AURORA, Colo. — There is a new wrinkle in the race to be the next Aurora mayor, except this one can never be resolved.
The Secretary of State's Office revealed on Friday that 828 replacement ballots were not delivered to voters until Election Day.
A replacement ballot would be mailed when a voter reports to their clerk that they didn't receive one or if they messed up and wanted a new one. The county clerk can have one mailed to the voter as long as it's more than eight days before the election.
As of Friday night, the gap between Mike Coffman and Omar Montgomery was 281 votes.
Ballots delivered to voters on Election Day could have impacted that race.
Of those 828 replacement ballots:
- 768 were for Arapahoe County voters
- 68 were for Denver County voters
Of the 768 Arapahoe County voters, 664 were for Aurora voters with the mayor's race.
According to Secretary of State Elections Director Judd Choate, of the 664 ballots delivered on Election Day in Aurora, 141 of those voters cast a ballot, either by turning in the ballot they got that day or by voting in person.
"We could have asked for a judge to expand polling hours, we can't do that now," said Secretary of State Jena Griswold.
She said based on the math, it doesn't appear that the delay in getting voters their ballots impacted the outcome of the mayor's race.
The voter turnout for Aurora voters in Arapahoe County was 43%, according to Choate. The voter turnout for the 664 voters who received their ballot the day of the election was 21%.
"If you look at the margins, and make several assumptions, that the turnout was the same as the county, it does not look like it would have affected, but you have to make various assumptions to get there," said Griswold.
Griswold pointed fingers at the United States Postal Service for not getting the ballots delivered in a timely fashion and for not notifying her office that ballots were being delivered on Election Day.
"It's not acceptable. It's just not acceptable," said Griswold.

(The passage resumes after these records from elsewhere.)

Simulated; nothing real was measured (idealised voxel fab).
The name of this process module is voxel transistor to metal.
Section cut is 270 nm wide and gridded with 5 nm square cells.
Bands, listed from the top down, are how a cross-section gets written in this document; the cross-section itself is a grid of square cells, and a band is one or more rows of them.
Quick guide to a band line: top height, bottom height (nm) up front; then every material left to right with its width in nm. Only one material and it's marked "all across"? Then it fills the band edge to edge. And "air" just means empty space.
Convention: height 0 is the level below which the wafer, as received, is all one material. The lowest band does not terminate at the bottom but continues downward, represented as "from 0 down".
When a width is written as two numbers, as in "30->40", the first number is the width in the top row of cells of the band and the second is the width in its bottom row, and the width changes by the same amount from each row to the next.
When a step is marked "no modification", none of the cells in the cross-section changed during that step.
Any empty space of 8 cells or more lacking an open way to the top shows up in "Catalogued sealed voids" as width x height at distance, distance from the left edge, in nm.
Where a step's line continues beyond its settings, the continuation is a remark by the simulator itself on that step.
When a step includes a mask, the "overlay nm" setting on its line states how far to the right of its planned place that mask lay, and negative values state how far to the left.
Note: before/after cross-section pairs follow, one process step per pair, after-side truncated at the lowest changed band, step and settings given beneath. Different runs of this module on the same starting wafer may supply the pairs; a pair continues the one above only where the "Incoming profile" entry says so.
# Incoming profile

"We went to an extraordinary effort," said U.S. Postal Service spokesman David Rupert. "Hundreds of employees were involved with this. We're very proud of our employees to make sure that voters got their ballots before the polls closed. In some instances, their mail had already been delivered, so the postman rings twice."
The ballots were printed and mailed from Seattle on Oct. 29, one week before the election. According to Rupert, the Arapahoe and Denver County clerks paid for the lowest priority mail, so those ballots were delivered by truck and arrived in Denver on Friday, Nov. 1.
"They did mail them at our slower truck rate, and it's a marketing mail rate. They did it, I mean, to save money," said Rupert.
Former election employees told Next with Kyle Clark, the clerks could have printed the replacement ballots locally.
"They could have mailed them from here and, certainly, we would have got them into the voters' hands sooner," said Rupert.
"If they realize there is a problem, enough to call all the mail deliverers back in, to grab the ballots to rush them out, I think they could notify us," said Griswold.
There is no requirement in Colorado law that the U.S. Postal Service must notify the state about when it is delivering ballots. Griswold said her office is now looking at proposing legislative changes to make that a requirement.
"If we were alerted or if anyone knew that these replacement ballots were going out on Election Day, there would have been a potential to ask for more time at polling locations."
The Arapahoe County Clerk's Office also learned about this issue on Friday. A spokesman said the office was looking into who was specifically impacted.
"We have no reason to believe that Arapahoe County did anything wrong here," said Choate.